In this work, we fabricate TNGC/MWCNTs by synthesizing tubular polypyrrole (T-PPy) via a self-assembly process, then carbonizing T-PPy at 900 °C under an argon atmosphere (TNGC) and finally mixing TNGC with MWCNTs. This synthesis process of the as-prepared carbon is simple and would be a facile way to produce more carbon on large scales. The electrochemical performance of TNGC/MWCNTs was evaluated by cyclic voltammogram and galvanostatic discharge/charge testing.

Results

A typical synthesis of T-PPy was a self-assembly process in the presence of methyl orange (MO). For comparison, granular polypyrrole (G-PPy) was synthesized under the same condition but without adding MO. The as-obtained T-PPy and G-PPy were further carbonized to fabricate non-graphitizable carbon (NGC) in a quartz tubular furnace under an argon atmosphere. Two types of the NGC fabricated by carbonizing G-PPy and T-PPy were denoted as GNGC and TNGC, respectively. GNGC/MWCNTs and TNGC/MWCNTs were synthesized by mixing GNGC or TNGC with 5 wt% MWCNTs, respectively. The synthesis route for GNGC/MWCNTs and TNGC/MWCNTs is shown in Fig. 1. FESEM and TEM were used to investigate the morphologies and microstructures of G-PPy, T-PPy, GNGC, TNGC, GNGC/MWCNTs and TNGC/MWCNTs. The FESEM and TEM images are shown in Figs 2 and 3, respectively. As shown in Fig. 2a, the morphology of PPy is granular without adding MO and the particle size of G-PPy is in the range of ~0.6–1 μm in diameter. As shown in Fig. 2c, the morphology of GNGC still preserves granular microstructure after the G-PPy was carbonized into GNGC and the particle size of GNGC ranges from ~400 to ~600 nm in diameter. Figure 2b gives homogenous morphology of tubular microstructure of PPy with outer diameter of ~100–200 nm in the presence of MO. The formation mechanism of T-PPy is the same as the previous works14,29,30. In the presence of MO, FeCl3 and MO can form a fibrillar complex template. The pyrrole monomers were polymerized on the surface of the fibrillar complex template by the oxidation function of Fe3+ ions. In the meantime the reduction of Fe3+ to Fe2+ leads to the automatic degradation of the template itself and T-PPy was finally formed. The morphology of PPy retains tubular microstructure after carbonization as shown in Fig. 2d and the outer diameter of TNGC is ca. 120 nm. It is obvious that the carbonization of G-PPy or that of T-PPy does not change its initial morphology. Thus, the method used here is propitious to the design of nanostructured carbon with required morphology. As shown in Figs 2(e,f) and 3, the added MWCNTs intertwine with GNGC or TNGC together to form a three-dimensional network and the well-dispersed MWCNTs may provide access to the electron transference, leading to the improvement in the electrochemical performance of GNGC/MWCNTs and TNGC/MWCNTs.

Figure 1
figure 1

The schematic illustration for the synthesis of GNGC/MWCNTs and TNGC/MWCNTs.

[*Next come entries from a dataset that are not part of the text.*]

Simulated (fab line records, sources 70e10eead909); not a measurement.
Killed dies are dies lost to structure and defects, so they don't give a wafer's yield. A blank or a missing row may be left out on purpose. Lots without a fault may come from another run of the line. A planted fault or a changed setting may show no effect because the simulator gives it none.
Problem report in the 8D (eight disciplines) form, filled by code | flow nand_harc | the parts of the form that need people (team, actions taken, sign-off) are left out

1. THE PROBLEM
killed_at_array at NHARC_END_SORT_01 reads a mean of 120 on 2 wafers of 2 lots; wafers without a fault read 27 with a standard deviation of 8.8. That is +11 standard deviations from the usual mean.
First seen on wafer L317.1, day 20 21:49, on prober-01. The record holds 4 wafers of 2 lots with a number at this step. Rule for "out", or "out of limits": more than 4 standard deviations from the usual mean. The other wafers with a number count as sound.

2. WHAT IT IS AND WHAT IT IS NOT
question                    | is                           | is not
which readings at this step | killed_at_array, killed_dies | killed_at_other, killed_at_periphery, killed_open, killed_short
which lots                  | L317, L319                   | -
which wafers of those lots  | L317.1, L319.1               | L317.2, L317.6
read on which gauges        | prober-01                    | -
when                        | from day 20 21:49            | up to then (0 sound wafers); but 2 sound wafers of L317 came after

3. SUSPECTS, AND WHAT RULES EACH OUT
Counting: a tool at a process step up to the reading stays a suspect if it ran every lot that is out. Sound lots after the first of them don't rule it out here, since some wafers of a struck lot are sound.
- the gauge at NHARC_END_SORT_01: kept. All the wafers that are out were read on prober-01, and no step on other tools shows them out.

The orange rectangle represents T-PPy and TNGC, the green rectangle represents MWCNTs and the orange circle represents G-PPy and GNGC.

Figure 2
figure 2

Microstructure characterization.

FESEM images of (a) G-PPy, (b) T-PPy, (c) GNGC, (d) TNGC, (e) GNGC/MWCNTs and (f) TNGC/MWCNTs.

Figure 3
figure 3

Microstructure characterization.

TEM images of (a) G-PPy, (b) T-PPy, (c) GNGC, (d) TNGC, (e) GNGC/MWCNTs and (f) TNGC/MWCNTs.

XRD patterns of GNGC, TNGC, GNGC/MWCNTs and TNGC/MWCNTs are shown in Fig. 4a. As a comparison, XRD pattern of the commercial MWCNTs with well graphite microstructure is also displayed in Fig. 4a where all five samples contain the diffraction peak at ~25.76°, corresponding to [002] of the graphite microstructure. The diffraction peaks in GNGC, TNGC, GNGC/MWCNTs and TNGC/MWCNTs are weak and broad compared to the sharp and narrow diffraction peak in MWCNTs, demonstrating their low crystallinity and disordered amorphous microstructures14,29,31,32. As can be observed in Fig. 4a, in GNGC/MWCNTs and TNGC/MWCNTs, there is no obvious MWCNTs diffraction peak which is ascribed to [101] of the graphite microstructure at ~43.55° due to its low content. It is evident that the added MWCNTs do not change the morphologies and the disordered amorphous microstructures of GNGC and TNGC. XPS analysis was carried out to study the elemental composition, purity and bonding nature existed in G-PPy, T-PPy, GNGC, TNGC, GNGC/MWCNTs and TNGC/MWCNTs. The XPS survey spectra of the six samples (Fig. 4b) display the existence of C, O and N atoms (only for G-PPy and T-PPy) without any impurities, indicating that both G-PPy and T-PPy have been successfully carbonized. As shown in Fig. 4c, both G-PPy and T-PPy exhibit only one peak at 399.9 eV (N-5), ascribing to N atoms within the pentagonal pyrrole ring of PPy. The N-5 corresponds to pyrrolic N in a five-membered ring that is associated with phenolic or carbonyl group on the neighbor C atom of the ring33. Figure 4(d–f) indicate that the fitted C1s spectra of the six samples show two obvious peaks located at 284.7 and 286.5 eV, which can be attributed to sp2 C=C/sp3 C–C and C–O bonds, respectively.

Figure 4
figure 4

Microstructure characterization.

(a) XRD patterns of GNGC, TNGC, GNGC/MWCNTs, TNGC/MWCNTs and MWCNTs. XPS spectra of G-PPy, T-PPy, GNGC, TNGC, GNGC/MWCNTs and TNGC/MWCNTs: (b) survey, (c) N1s, (d–f) C1s.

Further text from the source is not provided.